Sunday, May 4, 2014

Chaco Canyon

Been off the grid for past 4 days whilst in Chaco Canyon. Longer post here

120 miles west from Abiquiu and Ghost Ranch we enter into Chaco Canyon or Chaco Cultural Historical Park as it is known today. The first 100 miles were all blacktop good road through Jemez mountains and then high plateau.  The last 21 miles were dirt and gravel roads.  We expected these roads to be rough.  In fact, they used to be but most was pretty good gravel where we managed 30 mph.  the last 4 miles were soft sand washboard roads at 10-12 mph.  
South East Entrance with Zajada Butte.  Campsite behind butte
We enter from the north side.  The road turns blacktop again as it is in the whole park (all 12 miles of road.  Good thing we refueled the jeep in Cuba, New Mexico.  We had thought we would bike around but the first two days were windy.
Artsy shot of Zajada Bluff
On the second evening I drove out to southeast entrance to photograph Zajada Butte at sunset.  Saw some elk grazing in the field.  Apparently, there are a number seep springs at which the elk get water to drink. Didn't know we would see elk out here but there were at least two signs warning of them.

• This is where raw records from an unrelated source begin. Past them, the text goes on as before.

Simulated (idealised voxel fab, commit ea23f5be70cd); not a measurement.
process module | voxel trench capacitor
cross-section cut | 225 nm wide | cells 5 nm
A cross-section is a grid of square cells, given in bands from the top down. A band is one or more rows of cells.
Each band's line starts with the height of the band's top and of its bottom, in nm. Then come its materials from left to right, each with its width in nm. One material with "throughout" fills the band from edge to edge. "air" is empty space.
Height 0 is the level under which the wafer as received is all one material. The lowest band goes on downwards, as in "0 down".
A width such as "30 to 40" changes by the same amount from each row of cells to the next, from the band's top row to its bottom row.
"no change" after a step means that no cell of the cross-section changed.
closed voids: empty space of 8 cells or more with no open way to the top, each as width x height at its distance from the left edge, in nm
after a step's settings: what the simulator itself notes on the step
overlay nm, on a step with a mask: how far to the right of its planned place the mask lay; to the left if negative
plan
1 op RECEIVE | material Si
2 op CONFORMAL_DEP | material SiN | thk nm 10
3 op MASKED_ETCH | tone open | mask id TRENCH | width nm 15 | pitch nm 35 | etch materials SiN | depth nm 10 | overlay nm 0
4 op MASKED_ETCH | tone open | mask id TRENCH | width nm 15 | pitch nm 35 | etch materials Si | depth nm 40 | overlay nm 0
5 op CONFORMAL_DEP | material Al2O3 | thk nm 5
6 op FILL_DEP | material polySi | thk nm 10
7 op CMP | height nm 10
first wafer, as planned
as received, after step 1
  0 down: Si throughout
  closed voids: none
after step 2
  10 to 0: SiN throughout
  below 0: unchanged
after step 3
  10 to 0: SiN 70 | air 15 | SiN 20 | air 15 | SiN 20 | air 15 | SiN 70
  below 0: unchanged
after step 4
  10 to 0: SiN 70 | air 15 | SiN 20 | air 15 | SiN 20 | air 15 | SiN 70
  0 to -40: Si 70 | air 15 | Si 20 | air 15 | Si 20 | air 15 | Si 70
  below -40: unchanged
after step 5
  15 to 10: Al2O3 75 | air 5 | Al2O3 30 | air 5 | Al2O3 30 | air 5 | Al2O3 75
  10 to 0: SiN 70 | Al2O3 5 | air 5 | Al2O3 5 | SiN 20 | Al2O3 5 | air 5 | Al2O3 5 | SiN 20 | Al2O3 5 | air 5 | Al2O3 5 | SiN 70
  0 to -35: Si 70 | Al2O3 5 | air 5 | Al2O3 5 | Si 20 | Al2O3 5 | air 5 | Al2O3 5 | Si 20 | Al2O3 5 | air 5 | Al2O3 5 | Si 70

Our campsite at Gallo Campground. 
When we decided to drive into Chaco we were concerned that we get in there and find the campground full.  Heretofore reservations could not be made.  We called ahead to the visitor center and were told to call back in a while when they had checked the campsite.  So we trusted our intuition and drove ahead to Cuba.  Now halfway to Chaco and really out in the middle of nowhere west of Jemez Mountains, we called again.  There were 4-5 sites available.  Hmm.  Any fit us?  We will see.  We drove into Chaco and, sure enough, we found 2 open spots in which we could fit.  Whew. eaney, meaney, miney mo. we selected one and enjoyed it.  Despite being in the middle and facing the cliffs, the other campsites were mostly occupied by tent campers so the view was unobstructed. 

We toured the grounds and stopped at the visitors center and a couple minor ruins that first day.  Very windy and we felt beaten up by both the drive and the wind.  We hunkered down back in the RV for dinner, reading and early bed.

The next day, our first big hike was to the Mesa overlooking downtown Chaco. Called the Pueblo Alto loop it featured a dramatic climb up through a narrow rock split to the top of the mesa then a loop along the mesa then back across the mesa to the Pueblo Alto Ruins.

Hiking up through this narrow split rock trail
As you can see it is quite narrow and steep.  The Chacoans used this route to access the north roads out of canyon and built a big pueblo on top.

Climbing through this canyon
 We climbed up about 250 feet through narrow split rock canyon.  I almost had to turn sideways.  Imagined the Chacoans climbing up here.  They were, on average, smaller than Sraddha.  Easey Peasey for them.
View from the top.  See out Jeep down below?
 Once on top the views were stunning in all directions.  We could see the 60-70 miles distant.  Jemez Mountains in east, Chuska Mountains (Arizona border) in west, snow capped San Juan Mountains in Colorado in North.

Sandstone Mesa
The mesa is all sandstone with lots of shrimp and oyster fossils from a bygone age.  This area used to be an ancient seashore.
Ancient burrowing shrimp fossils in sandstone
The mesa also offers an overview of downtown Chaco.  Pueblo Bonito had over 800 rooms.  At the height of a festival season, there might be several thousand visitors at one time.  Permanent residents might have been a few hundred.
Overlooking Pueblo Bonito  3 acres of rooms
The ruins were pretty amazing.  I am not a big "let's go see ancient ruins" guy but this was really a site to behold.  We had fun imagining what it must have been like 1,000 years ago when Chaco Canyon was the spiritual and cultural center of the ancient Pueblans.

We continued our hike around the mesa.  Saw this little "garden" as Sraddha said.  All kinds of coloeed algae and plants.  Lots of flowers.  Even got buzzed by a broad tailed hummingbird who thought we were encroaching on his flower field.
Sandstone "garden"
We spent 3 nights in Chaco Canyon.  Wonderful sunsets, cold mornings, windy and warm days, sore feet.  We hiked 80% of the trails.  Now we have departed with a better sense of perspective on an ancient culture.   We learned a lot about the what's, a little about the how's (more next post), and almost nothing about the why of the origins of this culture and it's fate.  Clues have been unearthed by archeologists but nothing definite.  Chaco remains an amazing place and a mystery which may never be solved.  But worth visiting.